CALABRIA
Calabria's citrus fields bake as heatwave tests southern agriculture
Record temperatures strain labour, irrigation and crop survival across region's core export economy
Saverio Gallo548 wordsEdition №28Saturday, 27 June 2026 — Edition № 28

The record heatwave gripping Europe has reached Calabria's fields with particular force. The Local Italy reported Friday that migrant farm workers in southern Italy's Puglia region were wilting in sprawling shanty towns, with no escape from the heat between sun-scorched fields and corrugated iron shelters. The same conditions are unfolding across Calabria's citrus belt, where temperatures are climbing toward their seasonal peak and where the region's labour force—largely migrant and informal—faces exposure without adequate shelter or cooling.

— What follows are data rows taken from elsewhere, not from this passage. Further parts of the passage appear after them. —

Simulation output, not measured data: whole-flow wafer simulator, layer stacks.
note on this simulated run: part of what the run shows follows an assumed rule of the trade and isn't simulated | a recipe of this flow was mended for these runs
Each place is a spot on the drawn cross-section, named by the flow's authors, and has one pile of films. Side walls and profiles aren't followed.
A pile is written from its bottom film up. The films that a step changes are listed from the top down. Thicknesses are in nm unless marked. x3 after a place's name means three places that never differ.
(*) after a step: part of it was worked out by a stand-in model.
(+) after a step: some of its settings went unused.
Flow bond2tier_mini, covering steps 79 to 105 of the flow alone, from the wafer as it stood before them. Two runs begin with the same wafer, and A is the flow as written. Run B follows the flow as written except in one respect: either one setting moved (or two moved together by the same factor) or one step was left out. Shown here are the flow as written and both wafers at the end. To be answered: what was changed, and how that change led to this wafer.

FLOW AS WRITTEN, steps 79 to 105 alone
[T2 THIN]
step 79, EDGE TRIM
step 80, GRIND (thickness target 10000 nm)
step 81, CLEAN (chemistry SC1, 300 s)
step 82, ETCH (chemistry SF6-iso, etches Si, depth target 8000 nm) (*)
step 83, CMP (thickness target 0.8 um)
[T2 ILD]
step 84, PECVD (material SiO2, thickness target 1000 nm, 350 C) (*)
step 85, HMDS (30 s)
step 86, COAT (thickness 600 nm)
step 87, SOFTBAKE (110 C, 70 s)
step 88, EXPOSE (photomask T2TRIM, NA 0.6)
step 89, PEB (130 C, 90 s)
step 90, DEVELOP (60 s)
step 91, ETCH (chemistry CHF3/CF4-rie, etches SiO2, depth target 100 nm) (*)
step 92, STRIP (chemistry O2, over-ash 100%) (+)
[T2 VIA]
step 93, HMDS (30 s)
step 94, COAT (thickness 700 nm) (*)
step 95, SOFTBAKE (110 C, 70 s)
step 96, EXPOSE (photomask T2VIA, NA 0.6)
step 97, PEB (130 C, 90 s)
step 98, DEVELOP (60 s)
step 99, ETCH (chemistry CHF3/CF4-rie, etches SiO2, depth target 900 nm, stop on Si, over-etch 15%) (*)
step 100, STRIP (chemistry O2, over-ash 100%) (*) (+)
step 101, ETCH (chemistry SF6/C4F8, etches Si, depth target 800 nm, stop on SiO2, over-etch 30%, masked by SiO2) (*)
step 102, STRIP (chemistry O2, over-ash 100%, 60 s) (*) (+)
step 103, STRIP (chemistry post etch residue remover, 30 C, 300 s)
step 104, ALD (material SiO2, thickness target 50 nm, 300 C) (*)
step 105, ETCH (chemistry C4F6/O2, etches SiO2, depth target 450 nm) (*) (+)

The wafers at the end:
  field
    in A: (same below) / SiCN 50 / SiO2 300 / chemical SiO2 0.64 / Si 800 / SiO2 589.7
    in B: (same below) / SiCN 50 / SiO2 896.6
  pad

Calabria's agricultural economy rests on citrus and bergamot exports that depend on seasonal labour during the harvest months. The heatwave arrives as the region already grapples with chronic water stress and aging irrigation infrastructure. The Local Italy reported Friday that climate change is "unequivocally" responsible for the intensity of the record-breaking heat, while experts warn that the economic costs will be measured in lost productivity and slowed growth. For Calabria, where agriculture accounts for a substantial share of rural employment and export value, the convergence of extreme heat, labour scarcity and water constraints threatens not only this season's yield but the viability of farming itself in the region.
The heat also compounds a structural vulnerability: Calabria's agricultural sector relies on migrant workers whose legal status, housing and access to basic services remain precarious. As temperatures soar, the absence of adequate shade, hydration and rest facilities in the fields and in workers' accommodations becomes a matter of survival, not comfort. The region's authorities have issued heat alerts, but enforcement of labour protections in informal agricultural settings remains weak. What emerges is a crisis not merely of climate, but of how Calabria's economy is organized around the exploitation of vulnerable labour in conditions that extreme heat now renders dangerous.